5 years ago I came here and talked about devastating heartbreak that nearly crushed me. Well, i’m back to report that not only has a lot happened since then, but i survived it.
Last time i came here was about 2 months ago. I ranted and raved about surviving a soul crashing job. Guess what, the universe was like, gurrrl, you don’t need this, and i was swiftly put in the retrenchment list. Wont lie, the money was not terrible.
Within the course of life after heartbreak, I met someone. It was all manner of complicated but he had a cute smiley face and a big heart. Giant hands too. It wasn’t a long running relationship. This time, i had my guard up, Proverbs 4:23 et al. But I was willing to see how this goes within the confines of its complications and my guardrails. It was fantastic the first few months. Everything without pressure to conform to traditional roles of boy/girl, man/woman relationships. Until it wasn’t.

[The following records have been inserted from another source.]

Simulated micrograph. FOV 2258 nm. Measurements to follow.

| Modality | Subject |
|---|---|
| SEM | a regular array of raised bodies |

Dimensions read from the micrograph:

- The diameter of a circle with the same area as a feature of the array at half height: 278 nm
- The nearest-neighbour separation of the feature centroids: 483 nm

I can’t even recall at what point the “wasn’t” started. I honestly cannot recall. But i do recall starting to feel unfulfilled, like this is no longer working for me. Then I started to see red flags everywhere. Everything he would do or say, was nuanced. I was so on edge and all the feelings i had long thought i got over came flooding back. I knew, this is it. Now my heart is broken again, only this time, by me.
To the guy who still has my heart. I don’t know if you will read this but:-
I read somewhere that we experience the world through our own lenses. Example, you could love someone, but only you are aware of how much, and in what manner you feel for this person. Same as hurt, same as anger, same as joy. Only you know what you are experiencing. But as the flawed humans we are we think that the people around us have identical experiences. So the feeling of joy and love and hurt and anger, is experienced the same by all of us. But is that accurate?
In addition to that, a flawed thought we have is, we expect other people to have a similar reactions. Example…If a matatu blocks me off, it would piss me off. I would expect that if a matatu blocks you off, it would piss you off. That’s the beauty of the human flaws. We can be too simplistic. And its within this simplistic human state that we experience life with all its…….glory.
All this to say, I’m only human. And so are you. I felt what i felt, I’m coming to understand that you felt what you felt. Also, I’m coming to understand that it may not have been the same thing. And for that, I’m sorry. I should have realized it sooner. But I’m also grateful to you because now, I no longer have that petrified feeling whenever i meet someone new. I have you to thank for that.
If you can find it in your heart, I wouldn’t mind being friends again one day. Platonic :-). I do hope you find your distraction, and i hope she’s everything you need.